From WIRE REPORTS
Sai Gon has made a costly effort to separate cars and motorbikes on several busy roads but it has only worsened the congestion.
The city Transport Department has set up about 25 miles of street dividers worth nearly $2.5 million on big streets such as Truong Chinh, Xo Viet Nghe Tinh, Nguyen Van Linh and parts of National Highways 13 and 22, separating motorbikes and cars.
But the planners failed to account for the fact that there are many more motorbikes than cars, and the plan to install dividers has failed, Sai Gon drivers said.
During peak hours, traffic police can no longer direct motorbikes into other lanes which are almost empty.
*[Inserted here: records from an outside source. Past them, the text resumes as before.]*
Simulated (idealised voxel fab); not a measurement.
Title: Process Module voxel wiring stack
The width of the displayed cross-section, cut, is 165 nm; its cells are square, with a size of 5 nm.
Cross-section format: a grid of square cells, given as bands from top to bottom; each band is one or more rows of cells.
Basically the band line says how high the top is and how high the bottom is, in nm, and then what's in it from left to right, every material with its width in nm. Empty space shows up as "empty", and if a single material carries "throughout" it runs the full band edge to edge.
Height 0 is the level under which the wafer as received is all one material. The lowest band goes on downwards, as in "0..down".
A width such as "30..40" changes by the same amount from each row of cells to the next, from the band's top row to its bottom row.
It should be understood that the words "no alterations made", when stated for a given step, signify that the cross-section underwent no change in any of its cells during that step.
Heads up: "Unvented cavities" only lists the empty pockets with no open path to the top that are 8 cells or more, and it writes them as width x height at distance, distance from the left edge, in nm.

The city spent around $200,000 to separate lanes with dividers on nearly two miles of Truong Chinh Street. When the new arrangement opened on May 3, motorbikes and public buses had to use the same lane. The buses were shifted to the car lanes later, but the motorbikes are still squeezed into a narrow portion of the road.
Tan, 52-year-old motorbike taxi driver, called the separation “unreasonable.”
“Every day at around 7 a.m. or 5 p.m., the area is stuck for hours. The two ends of the separation are jammed and no one can move,” he said.
Dr. Pham Xuan Mai, a college lecturer in the city, told a local newspaper: “It’s right to separate cars and motorbikes, but the city has to calculate the real demands of the city residents who use many more motorbikes than cars.”
Similar congestions have also occurred on the Xo Viet Nghe Tinh Street, which connects the city’s outskirts to District 1.
The two-way street tends to be crowded in one direction as people flock the city’s downtown areas in the morning and return in the evening. And people have so far flexibly encroached into the opposite lane to smooth out the traffic.
But since the separation, commuters are crushed into a single lane, and the other side is mostly unused at peak hours.